Romney ready to claim GOP prize; wife Ann to argue case for Mitt's economic credentials
The high campaign season opens with Romney and Obama about even in the last of the pre-convention polls, with each candidate possessing distinct and important advantages. The Democrat is the more likable or empathetic leader; the Republican is more highly regarded as the candidate who can restore the economy, the top issue for voters.
Ann Romney's convention speech was designed to speak to that divide. It was an important part of the GOP's effort to flesh out her husband and present him to the nation as more than a successful businessman and the former Republican governor of a Democratic state, Massachusetts.
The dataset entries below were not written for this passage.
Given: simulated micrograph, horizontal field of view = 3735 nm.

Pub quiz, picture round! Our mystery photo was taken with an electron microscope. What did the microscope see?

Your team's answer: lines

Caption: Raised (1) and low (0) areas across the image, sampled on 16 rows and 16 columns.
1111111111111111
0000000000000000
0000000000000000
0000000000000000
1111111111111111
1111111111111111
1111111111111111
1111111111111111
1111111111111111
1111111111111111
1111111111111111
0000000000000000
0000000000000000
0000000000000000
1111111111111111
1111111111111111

She went about the business of humanizing the Romney family with a taped appearance on "CBS This Morning" in which she talked about the pain of a miscarriage, telling details about the experience that were news even to her husband. The Romneys have five sons.
Isaac, which reached hurricane strength Tuesday, skirted Tampa, a big relief for convention organizers worried about the safety of the host city and GOP delegates. But they remain saddled with the question of how to proceed with a political festival — one devoted both to scoring points against Obama and firing up excitement for Romney — under the shadow of a dangerous storm crawling toward the Gulf Coast.
Tampa awoke to sunny skies Tuesday while convention planners monitored weather reports for the storm's impact on the Gulf Coast some seven years since Hurricane Katrina devastated the region.
In a reminder of both the storm and the presidency, Obama warned residents of the Gulf Coast to heed warnings from local officials.
Republicans plainly had more at stake in their convention week — Democrats meet next week in Charlotte, N.C. — but the Obama campaign also had to recalibrate its tactics as Gulf residents fled their homes or hunkered down. Vice President Joe Biden was called off a Romney-bashing trip to Florida.
That's not to say partisanship has subsided with Isaac's gathering strength. Hardly.
Obama headed to Iowa as the first stop on a campaign trip in which he will make a personal appeal to college voters in three university towns: Ames, Iowa; Fort Collins, Colo.; and Charlottesville, Va.
Awaiting the president in Iowa: An article in the Des Moines Register in which 1996 Republican presidential nominee Bob Dole called Romney and Ryan a "dream ticket."
The two "have a program to turn the economy around that is the most thoughtful and comprehensive I have seen in my lifetime, and I have seen a lot," wrote the 89-year-old Dole.
Los Angeles Major Antonio Villaraigosa, part of the Democratic opposition team in Tampa, said Republican efforts to use Latino speakers at the convention to win over Hispanic voters won't work.
"You can't just trot out a brown face or a Spanish surname and expect people are going to vote for your party or your candidate," he said. " Window dressing doesn't do much for a candidate. It's your policies, your platform."
Polls show Romney trailing badly among Hispanic voters. A Gallup poll taken between July 30 and Aug. 1 found Obama winning 60 percent support among Hispanic voters, and the Republican at 27 percent, little different from 64-29 earlier in the year.
Woodward reported from Washington. Associated Press writers Brian Bakst, Thomas Beaumont, Tamara Lush, Brendan Farrington and Julie Mazziotta in Florida; Steve Peoples in New Hampshire; Philip Elliott in Wisconsin and Steven Ohlemacher, Alicia A. Caldwell and Jennifer Agiesta in Washington contributed to this report.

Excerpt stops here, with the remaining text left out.